APAC SUPER APPS: STRATEGIC THREAT OR INSPIRATIONAL PARTNER?
Asia-Pacific’s super apps – mobile apps that offer a single gateway to multiple services – have taught the region’s banking industry important lessons about how to offer lifestyle convenience to customers and rapidly create customer-friendly ecosystems. However, the super apps’ strengths have also turned them into a strategic threat. With super apps continuing to capture the consumer relationship, banks fear their own role might be reduced to that of a mere router of transactions without a direct connection to customers’ daily lives.
Super apps quickly recognized that payments, while vital to consumer transactions in daily life, are not the end goal for most consumers, who want the mundane parts of a transaction to become almost invisible. Credit cards and traditional financial services often continue to underpin super app transactions, but they are behind the scenes and new payments channels are waiting in the wings. Meanwhile banks worry they will be disrupted beyond payments, across a range of financial products including interest-bearing accounts, loans and insurance – with some super apps in the region already offering a selection of these.
Financial institutions are still figuring out what to do about this strategic dilemma. Over the next few years, a large APAC-focused bank might try to resolve it by purchasing a super app, as a way of reclaiming the customer relationship, despite potential regulatory complications and culture clashes. A more common solution will be to try to partner with super apps, or compete with them, perhaps by setting up the bank’s own super app ecosystem. Banks are already starting to offer access to digital services beyond finance, for selected customer segments.

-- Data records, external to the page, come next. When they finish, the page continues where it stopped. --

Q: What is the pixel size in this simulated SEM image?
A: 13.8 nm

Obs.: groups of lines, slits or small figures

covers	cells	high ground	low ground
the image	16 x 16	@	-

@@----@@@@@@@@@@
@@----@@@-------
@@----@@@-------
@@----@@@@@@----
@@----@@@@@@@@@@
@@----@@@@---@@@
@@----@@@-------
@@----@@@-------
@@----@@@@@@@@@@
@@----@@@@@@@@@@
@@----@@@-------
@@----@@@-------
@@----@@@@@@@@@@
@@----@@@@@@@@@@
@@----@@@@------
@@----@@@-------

"Super Apps could reduce banks to being a commodity player - a router of transactions without any real connection to the customer."
Paul Sommerin
However, to compete directly with super apps in a compelling way, most banks would likely need to create the ecosystem outside their current technology architecture. That’s because banks face huge legacy system issues, while super apps have none. Some large banks are still relying on infrastructure that is many decades old. To compete with super apps, banks need modern technologies that are flexible enough to integrate and onboard partners and whole ecosystems much faster and easier.
To get themselves into the digital age, banks are trying to upgrade their core infrastructure, and rearchitect it around APIs – application programming interfaces. But while this mends some problems, it will not get banks onto a level technological playing field with super apps and fintechs.
The obvious answer is to start entirely afresh, and indeed some banks are creating separately branded digital-first platforms with new asset-lite architectures designed around a shrunken core, microservices and APIs. A cloud-based, containerized platform can deploy on the fly, even within the week, so these ‘sidecar’ neobanks are quite capable of competing in the mobile-first digital world.
Creating entirely new platforms is important because a modern tech stack is like a modular home built with interchangeable components – for example, plumbing and electrical systems flowing underneath the building that can connect or disconnect to any room to allow continual upgrading whilst the house remains habitable. Competing in a super app world requires a similar modular architecture, such as a cloud-native technology platform with a containerized, microservice architecture that makes it possible to assemble functionality rapidly by bundling a common set of core components into different combinations.
"Banks worry most about the rise of super apps in the corporate space."
Paul Sommerin
However, setting up neobanks that could begin to compete with a super app, at least on the technological front, is expensive – and not just because of the new technology. Neobanks are usually separate entities with a new strategy, new brands and often new people – and they won’t make money for the first few years. That can lead to a funding battle between those defending the interests of the core bank, which makes money today and needs money to upgrade, and those promoting the neobank concept, which is a strategic play for the future.
In Asia-Pacific, there are no easy answers to these strategic challenges, with super apps and some other digital-first banks seemingly well placed to offer services to a younger generation of customers, many of whom are presently unbanked, as they climb the wealth ladder. However, the biggest nightmare for banks is that a super app evolves and grows in the corporate space, offering a range of integrated, customer-friendly corporate services, and leading to the loss of highly valuable corporate revenues.
Some banks are wondering if they should try to turn that fear into an opportunity, by becoming the first into the market with a large-scale corporate super app. That would give them an edge against traditional competitors, while also claiming the space that a digital-first corporate super app might otherwise try to inhabit. However, success would require not only significant investment but also changes in bank culture and ways of working.